Presenting 25 Years of Recruiting Wisdom, Part 1

We recently announced that Top Echelon Network Preferred Member recruiter Marc Tappis was celebrating the 25th anniversary of his firm, Opportunity Search, opening its doors.  It just so happens that during two stints as a Preferred Members, Tappis has been very successful in the Network, as well.

Marc TappisSo . . . considering the success—not to mention longevity—that Tappis has enjoyed, both inside and outside of the Network, we thought it would be a good idea to ask him some questions.  (Yes, you could call it an “interview,” if you want to get all technical about it.)

Any, this is if the first blog post in a two-post series that reveal the answers that Tappis provided.  The second part of the series will be published in next week’s issue of The Pinnacle Newsletter Blog.  We want to read that issue, too.

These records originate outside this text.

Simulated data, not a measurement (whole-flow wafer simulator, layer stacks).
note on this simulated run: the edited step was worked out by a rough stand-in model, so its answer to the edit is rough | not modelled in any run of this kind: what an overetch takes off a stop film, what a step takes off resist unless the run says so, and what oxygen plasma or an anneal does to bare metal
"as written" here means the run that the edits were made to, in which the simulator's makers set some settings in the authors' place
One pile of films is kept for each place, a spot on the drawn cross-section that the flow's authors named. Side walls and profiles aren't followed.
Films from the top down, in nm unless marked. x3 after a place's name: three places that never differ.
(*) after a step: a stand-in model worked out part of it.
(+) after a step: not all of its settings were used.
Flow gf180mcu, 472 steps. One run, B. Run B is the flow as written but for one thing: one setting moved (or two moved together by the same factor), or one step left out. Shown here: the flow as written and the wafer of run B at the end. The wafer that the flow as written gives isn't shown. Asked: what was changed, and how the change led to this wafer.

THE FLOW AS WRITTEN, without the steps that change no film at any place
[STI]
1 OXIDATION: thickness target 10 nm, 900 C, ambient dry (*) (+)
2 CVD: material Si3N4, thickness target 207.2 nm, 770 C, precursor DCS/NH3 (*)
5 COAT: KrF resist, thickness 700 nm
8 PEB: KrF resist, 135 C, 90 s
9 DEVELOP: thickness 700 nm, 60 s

How did you break into the recruiting business?

I started out in Corporate HR, first as a recruiter then as a staffing manager.  I was using a very well-known and established recruiting firm to fill openings and they offered me a position with their firm, which I accepted.
How has the world of recruiting changed during the past 25 years?

Technology is the biggest change.

When I started my company in 1987, everything was paper.  Computers were very expense and had little or no memory capacity to hold large amounts of data.  I spent a lot of time making copies, addressing envelopes, making file folders for candidates and companies etc.  The process from start to finish was slow.

You would talk to a candidate, they would mail a resume to you and that would take two days, and you would mail it to the company and that was another two days.  Answering machines weren’t very reliable, so spending time out of the office was risky.

A few years after I was in business, fax machines became popular and that made the process move a little faster, but the quality of the fax on thermal paper rolls was very poor.  Years later, computers became affordable but there was no email and no internet.  Even Top Echelon Network (called Nationwide Interchange at the time) had a system where they mailed you a disk with new candidates and job orders and you had to mail it back to them weekly.

Technology has made the job much easier.  A resume is now received in seconds versus days, cellphones allow you to talk to candidates on their way to and from work or during the day if they step outside, email allows you to reach a candidate or client at any time, and computer databases allow you search thousands of candidates in seconds and manage work flow.  Even something as simple as retreiving a message remotely didn’t exist reliably 25 years ago.

If you had a “philosophy of recruiting,” what would you say that is?

Be honest and treat people like you want to be treated. Be a good listener and listen to your clients’ and candidates’ needs.

This is a people business, so get to know your good clients and “A” candidates.  I have numerous clients that I ‘ve worked with for 10+ years and have placed countless candidates with them.  I’m the first one they call over and over again.  I take almost everyone I place to lunch and meet face-to-face with my best clients over lunch regularly.  I get to know them personally.  I think that is really important and has been a major factor in my success.

What do you think you’ve learned about recruiting, business, and people during the past 25 years?

This business really is all about relationships.  To be successful, you need to have good long-term relationships with candidates, clients, and fellow recruiters.  If you do, clients will give you more more business, candidates will refer their friends and colleagues, and recruiters will share their openings and best candidates with you.